The best-performing daytime models (by $R^2$) were also decision trees.

Hyperparameters for the best-performing daytime models involved:
- a maximum tree depth of 20 (`max_depth = 20`) 
- searching sqrt(n) features at each split (`max_features = sqrt`)
- with random splits (`splitter = random`)

In [36]:
day_params = eval(df.loc[df['features'] == 'DAY_FEATURES'] \
    .sort_values(by='r2', ascending=False) \
    .reset_index() \
    .iloc[0]['params'])
day_params

{'criterion': 'friedman_mse',
 'splitter': 'random',
 'max_depth': 20,
 'max_features': 'sqrt',
 'random_state': 0}

In [40]:
# Retrain best tree
day_dt = DecisionTreeRegressor(**day_params)
day_dt.fit(x_train[cf.DAY_FEATURES], y_train)

DecisionTreeRegressor(criterion='friedman_mse', max_depth=20,
                      max_features='sqrt', max_leaf_nodes=None,
                      min_impurity_decrease=0.0, min_impurity_split=None,
                      min_samples_leaf=1, min_samples_split=2,
                      min_weight_fraction_leaf=0.0, presort=False,
                      random_state=0, splitter='random')

In [41]:
# Verify this is the model with the highest R2
day_pred_labels = day_dt.predict(x_test[cf.DAY_FEATURES])

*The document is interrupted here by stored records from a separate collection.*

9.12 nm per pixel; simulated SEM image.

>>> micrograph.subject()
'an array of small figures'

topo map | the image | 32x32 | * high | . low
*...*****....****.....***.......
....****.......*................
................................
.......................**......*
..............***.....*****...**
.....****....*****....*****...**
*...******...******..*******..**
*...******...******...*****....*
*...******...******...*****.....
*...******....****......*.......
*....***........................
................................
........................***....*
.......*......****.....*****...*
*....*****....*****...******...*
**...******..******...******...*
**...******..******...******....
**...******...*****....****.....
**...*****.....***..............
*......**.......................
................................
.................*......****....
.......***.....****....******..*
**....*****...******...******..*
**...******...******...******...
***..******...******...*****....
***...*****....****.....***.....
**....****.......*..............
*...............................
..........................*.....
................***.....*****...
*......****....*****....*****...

r2_score(y_true=y_test, y_pred=day_pred_labels)

-1.000808666245904

In [44]:
day_importance = pd.DataFrame({'feature': cf.DAY_FEATURES, 'importance': day_dt.feature_importances_})
day_importance.sort_values(by='importance', ascending=False).head()

Unnamed: 0,feature,importance
1,l7_2011_2,0.253304
27,ratio_6_7,0.144409
23,ratio_4_6,0.114767
4,l7_2011_5,0.074585
16,ratio_2_6,0.052273


In this model, the Landsat Band 2 (blue) seems to be most important, followed by:
- the ratio of Band 6 to Band 7 (SWIR1 and SWIR2)
- then the ratio of Band 4 to Band 6 (Red and SWIR1)
- then Band 5 (NIR)